The vast majority of Iranian oil cargoes remain destined for China, despite the US government saying a relaxation of sanctions on Iran would redirect supply to other markets, researchers have found.
The US Department of the Treasury issued a general licence on March 20 allowing the sale and delivery of previously sanctioned Iranian oil and petroleum products, including cargoes transported via ‘dark fleet’ vessels, provided they had been loaded before that date.
Treasury secretary Scott Bessent said Iranian oil had been “hoarded by China on the cheap”, and that the waiver would “quickly bring approximately 140 million barrels of oil to global markets”, relieving supply pressures caused by the near-closure of the Strait of Hormuz.
The general licence specified that even imports of Iranian oil and petroleum products to ports in the US would be authorised.
However, a report by maritime intelligence firm Windward said China has so far remained the primary destination for Iranian cargo, with 90% of Iranian crude exports destined for the country. More than 150 million barrels were en route to China as of March 24, it said.
Vortexa, which estimated there to be around 161 million barrels of Iranian oil on the water as of March 22, said China “will likely remain the key destination for Iranian crude on water, with limited scope to broaden the buyer base for now”.
One issue is that trading Iranian oil would likely remain a breach of restrictions in other jurisdictions, including the EU, UK and Switzerland, which maintain sanctions on the National Iranian Oil Company (NIOC), noted David Tannenbaum, director of Blackstone Compliance Services.
Another is that the NIOC has repeatedly been referred to in US Department of Justice enforcement actions as an agent or affiliate of the Islamic Revolutionary Guard Corps, which is designated as a foreign terrorist organisation.
“This means that a US person utilising this license could theoretically be charged with the myriad of crimes associated with terrorism,” Tannenbaum said.
There has been speculation the move could impact other trade corridors. Kpler analyst Sumit Ritolia suggested last week that India – which prior to 2018 was a significant importer of Iranian crude – could emerge as a “key demand centre to watch”.
The country quickly grew imports of Russian crude after a separate US sanctions waiver earlier this month, and Bloomberg reported on March 24 that India’s Reliance Industries had purchased 5 million barrels of Iranian crude from the NIOC.
Kpler’s Ritolia also suggested that larger Chinese oil companies and state-owned enterprises – rather than the so-called teapot refineries that usually import Iranian crude – could also add demand, as could other Asian countries.
But in the immediate term, Kpler said that “ongoing constraints in payments, shipping and counterparty trust are likely to deter new buyers, keeping flows concentrated through existing channels”.

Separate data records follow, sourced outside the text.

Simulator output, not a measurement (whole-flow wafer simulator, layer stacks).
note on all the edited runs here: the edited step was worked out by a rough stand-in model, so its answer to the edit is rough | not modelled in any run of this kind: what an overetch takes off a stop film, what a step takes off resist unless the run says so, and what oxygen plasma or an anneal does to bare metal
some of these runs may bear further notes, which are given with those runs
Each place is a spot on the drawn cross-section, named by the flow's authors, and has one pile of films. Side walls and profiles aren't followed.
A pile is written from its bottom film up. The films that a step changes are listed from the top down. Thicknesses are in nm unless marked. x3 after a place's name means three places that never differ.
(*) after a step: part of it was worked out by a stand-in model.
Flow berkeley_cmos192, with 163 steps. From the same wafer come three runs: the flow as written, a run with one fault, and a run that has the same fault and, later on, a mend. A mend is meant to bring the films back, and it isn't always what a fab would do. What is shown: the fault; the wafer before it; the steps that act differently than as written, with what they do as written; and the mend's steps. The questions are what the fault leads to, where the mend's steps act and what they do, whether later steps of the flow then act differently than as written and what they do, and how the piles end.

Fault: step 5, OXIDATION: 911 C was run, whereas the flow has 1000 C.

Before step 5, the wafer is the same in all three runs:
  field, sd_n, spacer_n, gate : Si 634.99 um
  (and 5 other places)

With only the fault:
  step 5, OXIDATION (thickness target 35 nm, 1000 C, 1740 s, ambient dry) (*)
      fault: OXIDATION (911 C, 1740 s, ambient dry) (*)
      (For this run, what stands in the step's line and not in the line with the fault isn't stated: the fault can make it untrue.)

The general licence did not address financial flows associated with sales of Iranian oil, but Bessent’s statement said Iran “will have difficulty accessing any revenue generated”.
Policy organisation United Against Nuclear Iran, which is chaired by former Florida governor Jeb Bush, noted that the US previously imposed “strict ringfencing” on payments for Iranian oil after the Trump administration withdrew from the Iran nuclear deal in 2018.
Funds would have to be deposited into restricted accounts in the buyers’ domestic banking system and were not freely transferable to Iran.
United Against Nuclear Iran argued the latest waiver “should be understood as operating within the same framework”.
Tannenbaum said he had hoped to see similar measures taken, but said the general licence “contains no such requirement”.
“There is little in this licence to prevent the Iranian government from benefiting from it,” he said.